Oh yeah, a little back on topic..
Yeah, for my first couple years of University I didn't really meet anybody, or attempt to. I lived at home for the whole duration, so that made it easier. I've always been a loner, so I was happy to keep to myself, spend my spare time in computer labs, etc.
Towards the end of second-year, I was playing around with a Web-bot in a lab, and the guy sitting beside me asked what I was doing. I told him, and he knew all about Battle.net and was in his own clan and stuff. Since then, we hit it off to the point where I visited him while he was working in Alberta and I helped him get a job where I work. After meeting him, I met his friends, who I'm still not terribly close to, but I'm friendly with them.

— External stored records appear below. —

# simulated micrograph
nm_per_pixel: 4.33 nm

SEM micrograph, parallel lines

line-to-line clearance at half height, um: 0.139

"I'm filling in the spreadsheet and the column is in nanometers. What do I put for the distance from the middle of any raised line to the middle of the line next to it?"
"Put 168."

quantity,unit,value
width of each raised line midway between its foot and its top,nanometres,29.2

Along with him, I entered our Co-op program (
http://coop.cs.umanitoba.ca). About 50 students/year are accepted into it (very few are rejected, that's all who apply). Usually about 3/4 of them (35 or so) are fairly sociable with each other, and we generally end up taking the same classes, since due to every second term being a work-term we're out-of-stream with the normal program. As a result, we end up being a fairly close group, and I met a lot of people I still talk to through that. It also helped that after entering Co-op, I discovered that another guy in co-op is my mom's cousin's son, and I don't know what the hell that makes us. But it helped to have family.
By the first half of my last (5th) year, I knew pretty much everybody in my classes varying from being comfortable talking to them to being pretty close friends. In the second half, a good majority of the people I knew graduated. However, at that point I have enough respect and comfort that I was spending a lot of time with the younger Co-ops and I ended up being friends with a lot of them. Towards the end, I had a lot of friends and I still keep in touch with most of them.